July 29 (Bloomberg) -- Zimbabwe’s elections this week probably won’t end President Robert Mugabe’s 33-year rule or his policies that stifle investment, according to analysts such as John Meyer at London-based SP Angel Corporate Finance LLP.
Mugabe, 89, and his Zimbabwe African National Union-Patriotic Front forced mining companies such as Impala Platinum Holdings Ltd. to cede a majority share of their local assets to black Zimbabweans or the government. The southern African nation has the world’s second-biggest platinum and chrome reserves as well as deposits of diamonds, gold and coal. Morgan Tsvangirai, who’s challenging Mugabe for the presidency in the July 31 vote, has promised to unravel the measure.
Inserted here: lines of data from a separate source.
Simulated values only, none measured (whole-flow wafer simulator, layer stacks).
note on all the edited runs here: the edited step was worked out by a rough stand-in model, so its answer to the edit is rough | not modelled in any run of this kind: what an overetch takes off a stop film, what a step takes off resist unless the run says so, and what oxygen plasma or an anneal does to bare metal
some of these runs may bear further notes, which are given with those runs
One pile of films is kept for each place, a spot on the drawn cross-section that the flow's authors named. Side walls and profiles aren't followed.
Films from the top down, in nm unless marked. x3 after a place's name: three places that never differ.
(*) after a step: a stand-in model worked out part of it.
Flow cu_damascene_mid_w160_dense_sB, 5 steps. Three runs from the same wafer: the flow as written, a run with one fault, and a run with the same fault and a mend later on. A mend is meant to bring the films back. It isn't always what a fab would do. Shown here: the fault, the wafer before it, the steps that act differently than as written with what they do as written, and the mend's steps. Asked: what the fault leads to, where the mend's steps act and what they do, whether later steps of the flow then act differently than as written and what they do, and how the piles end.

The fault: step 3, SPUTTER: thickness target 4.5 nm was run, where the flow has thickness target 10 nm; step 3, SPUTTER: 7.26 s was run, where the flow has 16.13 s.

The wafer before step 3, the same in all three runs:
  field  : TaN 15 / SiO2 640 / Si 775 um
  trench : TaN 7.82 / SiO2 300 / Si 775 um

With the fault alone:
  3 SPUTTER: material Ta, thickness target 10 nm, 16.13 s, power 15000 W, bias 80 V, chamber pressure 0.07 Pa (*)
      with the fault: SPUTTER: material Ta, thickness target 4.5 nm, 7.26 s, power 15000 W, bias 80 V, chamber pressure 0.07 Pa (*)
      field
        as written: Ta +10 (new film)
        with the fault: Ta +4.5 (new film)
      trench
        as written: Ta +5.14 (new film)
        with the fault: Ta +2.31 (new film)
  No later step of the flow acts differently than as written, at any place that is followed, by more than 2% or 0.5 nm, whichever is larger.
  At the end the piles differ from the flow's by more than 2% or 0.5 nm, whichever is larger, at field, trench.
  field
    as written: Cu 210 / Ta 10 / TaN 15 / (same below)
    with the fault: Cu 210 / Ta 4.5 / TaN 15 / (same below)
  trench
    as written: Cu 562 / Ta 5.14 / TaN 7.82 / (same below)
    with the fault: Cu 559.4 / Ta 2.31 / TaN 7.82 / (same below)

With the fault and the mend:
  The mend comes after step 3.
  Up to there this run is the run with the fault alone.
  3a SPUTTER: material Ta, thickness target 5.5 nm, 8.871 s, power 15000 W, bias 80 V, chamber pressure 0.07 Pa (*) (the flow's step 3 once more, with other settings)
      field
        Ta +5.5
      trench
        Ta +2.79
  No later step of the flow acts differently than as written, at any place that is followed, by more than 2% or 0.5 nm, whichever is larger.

“Few investors would like to see Mugabe remain in place,” Meyer, a mining analyst, said in a July 24 phone interview. “A new government could inspire significant capital investment in Zimbabwe. I don’t think there’s much chance of that happening.”
The economy entered a decade-long recession after Zanu-PF initiated violent invasions of white-owned commercial farms in 2000, decimating agricultural output, including tobacco. Formerly a corn exporter, Zimbabwe was gripped by food and fuel shortages. Inflation soared to 500 billion percent in 2008, according to the International Monetary Fund. A year later, an egg cost about 1 billion Zimbabwe dollars in Harare, the capital.
Mugabe and Zanu-PF are more likely to win a close election because of a combination of an “engineered voter roll,” apathy and fear of a potential of a violent backlash if they lose, Jolyon Ford, a political analyst with Oxford Analytica said in a July 25 interview.
“The Zimbabwe Election Commission-led voter registration centers are well-staffed and well-resourced in provinces that favor the Zanu-PF,” Tsvangirai said in an editorial in the Washington Post today. “They are deliberately inefficient in MDC strongholds.”
The 2008 black empowerment law requires all foreign and white-owned businesses to sell or cede 51 percent of their shares to black Zimbabweans or the National Indigenization and Economic Empowerment Board.
It has affected miners such as Anglo American Platinum Ltd. and Aquarius Platinum Ltd. Bankers including Barclays Plc and Standard Chartered Plc are also showing how they’ll comply, indigenization minister Saviour Kasukuwere said in March.
“Western nations will be slow to invest in Zimbabwe if Zanu-PF wins, but countries like Russia and China won’t have the same concerns,” Paul Moyo, chief economist at Twilight Investments, an investment advisory company in Bulawayo, the nation’s second-largest city, said by phone on July 23.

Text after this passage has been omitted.